It’s interesting to note that the film’s director, William C. deMille, was the elder brother of director Cecil B. DeMille and father of choreographer Agnes de Mille. William C. deMille also co-hosted the 1st Academy Awards in 1929!
Only 38 (1923):
Out of all the lost films on this list, this one intrigues me the most.
Again, director William C. deMille chooses actress Lois Wilson (a former schoolteacher before turning to stage and screen) to play the lead role, Mrs. Stanley, an “aging” housewife at 38 (!) who wants to assert her independence after sending her 18-year-old twins off to college. The route of this independence? Employment at the college library, of course. This leads to a more youthful appearance (the time-honored cinematic makeover), romance (of course) with an English professor, and confrontations with her outraged children. Sounds very much like a Liberated Librarian story arc.
Apparently, the film follows the original 1921 stage play by A. E. Thomas pretty closely — even adding library scenes! — and earned good reviews. Interesting, in a film ostensibly all about a woman’s independence, she is known only by her married name. Hmmm…. Also interesting that Lois Wilson, herself only 29 at the time, plays a role almost a decade older.
The Tevises also use the film’s title to describe a common reel librarian role, which they refer to throughout the rest of their book. Here’s how they describe it (p. 11):
Throughout the twentieth century, the majority of reel librarians, especially those in supporting roles, will be afflicted with this “only 38” characteristic. These reel librarians are portrayed as middle-aged or older, a stigmatization of librarians that begins the first time individuals, when as children, enter a library and encounter a librarian, an “only 38” person.
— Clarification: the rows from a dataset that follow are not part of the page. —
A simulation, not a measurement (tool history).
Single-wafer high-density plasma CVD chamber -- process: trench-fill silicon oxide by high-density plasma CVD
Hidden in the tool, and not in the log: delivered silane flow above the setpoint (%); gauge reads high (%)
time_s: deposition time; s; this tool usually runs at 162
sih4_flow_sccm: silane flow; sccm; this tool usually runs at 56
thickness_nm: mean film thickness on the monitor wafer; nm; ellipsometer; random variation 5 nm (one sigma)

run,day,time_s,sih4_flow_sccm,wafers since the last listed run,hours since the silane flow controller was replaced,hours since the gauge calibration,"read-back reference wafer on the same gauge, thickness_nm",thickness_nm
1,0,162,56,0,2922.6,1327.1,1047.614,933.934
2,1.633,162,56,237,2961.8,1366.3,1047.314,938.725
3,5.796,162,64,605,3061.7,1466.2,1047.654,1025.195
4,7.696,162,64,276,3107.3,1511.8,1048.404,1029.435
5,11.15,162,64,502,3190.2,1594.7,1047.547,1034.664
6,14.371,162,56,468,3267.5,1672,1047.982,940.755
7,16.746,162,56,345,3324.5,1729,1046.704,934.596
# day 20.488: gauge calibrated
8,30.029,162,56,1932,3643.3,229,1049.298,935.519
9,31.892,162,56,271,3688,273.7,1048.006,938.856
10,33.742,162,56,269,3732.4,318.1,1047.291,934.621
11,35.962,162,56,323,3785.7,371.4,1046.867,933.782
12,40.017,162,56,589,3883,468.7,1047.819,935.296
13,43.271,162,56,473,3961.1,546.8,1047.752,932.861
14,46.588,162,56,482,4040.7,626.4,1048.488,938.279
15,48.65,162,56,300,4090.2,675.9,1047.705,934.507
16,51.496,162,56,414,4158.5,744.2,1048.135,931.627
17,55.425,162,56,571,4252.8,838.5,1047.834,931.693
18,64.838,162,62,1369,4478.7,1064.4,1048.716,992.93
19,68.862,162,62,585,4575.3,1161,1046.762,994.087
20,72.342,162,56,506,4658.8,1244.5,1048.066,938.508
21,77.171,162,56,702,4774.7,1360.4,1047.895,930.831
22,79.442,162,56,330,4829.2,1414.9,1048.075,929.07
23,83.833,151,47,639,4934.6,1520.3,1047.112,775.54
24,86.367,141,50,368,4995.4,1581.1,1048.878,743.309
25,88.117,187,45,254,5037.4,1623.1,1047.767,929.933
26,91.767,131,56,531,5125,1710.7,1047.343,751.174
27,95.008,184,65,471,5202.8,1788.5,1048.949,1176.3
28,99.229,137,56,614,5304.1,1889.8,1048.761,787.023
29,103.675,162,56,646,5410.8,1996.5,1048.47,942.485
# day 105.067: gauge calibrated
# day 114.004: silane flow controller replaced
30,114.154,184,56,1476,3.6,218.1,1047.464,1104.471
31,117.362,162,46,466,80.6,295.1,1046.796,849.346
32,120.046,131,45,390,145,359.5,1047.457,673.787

And more stills from this lost film, please visit the Silent Film Still Archive.
Lily of the Dust (1924):
For some reason, this film title makes me think of silent film star Lillian Gish (probably because of her 1919 film Broken Blossoms), but the film actually stars Pola Negri, a Polish film star who also made a big name for herself in Hollywood.
In this film, she plays Lily, a beautiful young librarian — those eyes! — working in German village where an army garrison is also stationed. Local interest in reading sure goes up after Lily joins the library! She marries an army colonel (Noah Beery), who becomes jealous of the attention Lily receives from other male admirers. The girl can’t help it, eh? 😉
This is another example, as the Tevises point out, of a young reel librarian who “is not hesitant about marriage as a means to improve her social and economic position” (p. 14).
The source of this film has an interesting timeline. It’s based on a 1914 stage play, The Song of Songs, by Edward Sheldon from a 1908 novel by Hermann Sudermann, Das Hohe Lied (you can read the 1909 English translation here on Google eBooks). An original film version was released in 1918, under the original English title and starring Elsie Ferguson, and remade once more in 1933, the only sound version and again titled as The Song of Songs, starring Marlene Dietrich. Hmmm… I wonder if they kept the librarian angle in the original and subsequent screen adaptations? Methinks I need to add these possibilities to the Master List. 🙂
The Spirit of Youth (1929):
This film, based on a screenplay and story by Elmer Harris and Eve Unsell and directed by Walter Lang, features a small-town librarian, Betty Grant (played by Dorothy Sebastian) who falls for Jim, a roustabout sailor and boxer (played by Larry Kent). Through various dramatic scenarios, do you think Jim finally recognizes the true heart and love of the local librarian? No points for correct guesses. 😉
Elements of this time-worn plot have been recycled through the years, like in 1945’s Adventure (featuring a sailor and long-suffering librarian love) and in 1978’s Movie Movie (a 1930s spoof featuring a boxer and, again, his long-suffering librarian love).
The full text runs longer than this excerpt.